According to one tradition in philosophical reflection on attention, selectively attending to a perceived object and its features is a means for answering questions about the world around us. For example, Cedric Evans defined what he called ‘interrogative attention’ as ‘the attention we pay to an object in order to enlarge our knowledge.’ Again, John Campbell has suggested that attending to a perceived object amounts to an ‘experiential highlighting’ that alters the ‘functional role of one’s experience': for example, it puts one in the position to answer questions about the object. In this lecture I want to articulate a version of the ‘interrogative view' of attention and in turn bring it to bear on a fundamental issue in contemporary epistemology. Is perceptual knowledge a matter of forming rational beliefs on the basis of perceptual experience, as John McDowell holds? Or is such knowledge ‘direct’ in the sense that there is nothing that serves as our reason for belief, as Barry Stroud has argued (‘belief doesn’t come into it’)? I will suggest that the role of attention in perceptual knowledge holds the key to resolving that disagreement.
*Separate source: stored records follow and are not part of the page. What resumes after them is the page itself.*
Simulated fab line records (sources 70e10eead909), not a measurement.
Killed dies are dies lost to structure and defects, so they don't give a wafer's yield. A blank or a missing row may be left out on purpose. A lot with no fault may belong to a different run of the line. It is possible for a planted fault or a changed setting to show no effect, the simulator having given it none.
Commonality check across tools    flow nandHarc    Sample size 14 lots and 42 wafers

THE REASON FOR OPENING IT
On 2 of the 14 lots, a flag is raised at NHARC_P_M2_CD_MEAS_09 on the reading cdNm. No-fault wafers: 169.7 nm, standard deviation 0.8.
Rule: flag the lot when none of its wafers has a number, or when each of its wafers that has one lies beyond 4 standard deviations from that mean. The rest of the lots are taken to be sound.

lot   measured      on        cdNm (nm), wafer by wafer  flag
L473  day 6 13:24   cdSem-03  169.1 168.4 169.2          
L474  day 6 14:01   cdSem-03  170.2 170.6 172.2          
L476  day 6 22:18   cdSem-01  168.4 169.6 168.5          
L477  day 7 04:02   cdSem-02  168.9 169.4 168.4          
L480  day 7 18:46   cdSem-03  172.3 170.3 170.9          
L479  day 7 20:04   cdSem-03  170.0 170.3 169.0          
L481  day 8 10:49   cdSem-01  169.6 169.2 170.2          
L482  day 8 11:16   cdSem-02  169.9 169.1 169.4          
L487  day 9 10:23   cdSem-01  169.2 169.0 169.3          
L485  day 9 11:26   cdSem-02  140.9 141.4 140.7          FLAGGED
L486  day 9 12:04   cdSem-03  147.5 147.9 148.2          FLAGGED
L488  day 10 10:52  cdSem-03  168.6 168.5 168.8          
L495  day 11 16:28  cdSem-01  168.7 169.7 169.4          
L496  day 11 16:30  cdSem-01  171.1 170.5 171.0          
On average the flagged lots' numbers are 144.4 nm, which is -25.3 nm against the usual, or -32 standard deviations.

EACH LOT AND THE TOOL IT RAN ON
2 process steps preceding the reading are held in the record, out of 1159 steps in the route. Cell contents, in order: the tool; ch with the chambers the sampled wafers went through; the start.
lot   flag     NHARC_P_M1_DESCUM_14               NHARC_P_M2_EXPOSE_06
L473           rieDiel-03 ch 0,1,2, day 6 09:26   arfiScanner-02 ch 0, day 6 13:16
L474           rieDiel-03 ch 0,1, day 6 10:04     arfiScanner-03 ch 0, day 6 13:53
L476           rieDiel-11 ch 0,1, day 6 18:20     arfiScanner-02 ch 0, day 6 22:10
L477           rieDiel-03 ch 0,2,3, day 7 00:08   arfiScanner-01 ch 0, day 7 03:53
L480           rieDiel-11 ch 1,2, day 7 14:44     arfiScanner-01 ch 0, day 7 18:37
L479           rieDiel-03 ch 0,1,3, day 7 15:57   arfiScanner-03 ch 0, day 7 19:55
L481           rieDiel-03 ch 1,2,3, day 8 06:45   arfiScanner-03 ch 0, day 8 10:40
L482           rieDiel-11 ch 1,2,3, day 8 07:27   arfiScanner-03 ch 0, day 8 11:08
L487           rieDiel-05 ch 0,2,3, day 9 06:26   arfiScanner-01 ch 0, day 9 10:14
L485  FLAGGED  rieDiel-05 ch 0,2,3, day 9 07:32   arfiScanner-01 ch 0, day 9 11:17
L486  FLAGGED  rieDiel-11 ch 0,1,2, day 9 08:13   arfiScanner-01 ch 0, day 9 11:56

Johannes Roessler is Professor of Philosophy at the University of Warwick. He holds an MA from Tübingen University and a DPhil from the University of Oxford. He has published articles on issues in epistemology and the philosophy of mind and action, and is currently working on a book on perceptual knowledge. He has co-edited four volumes published by OUP, most recently Perceptual Knowledge and Self-Awareness (with A. Giananti and G. Soldati).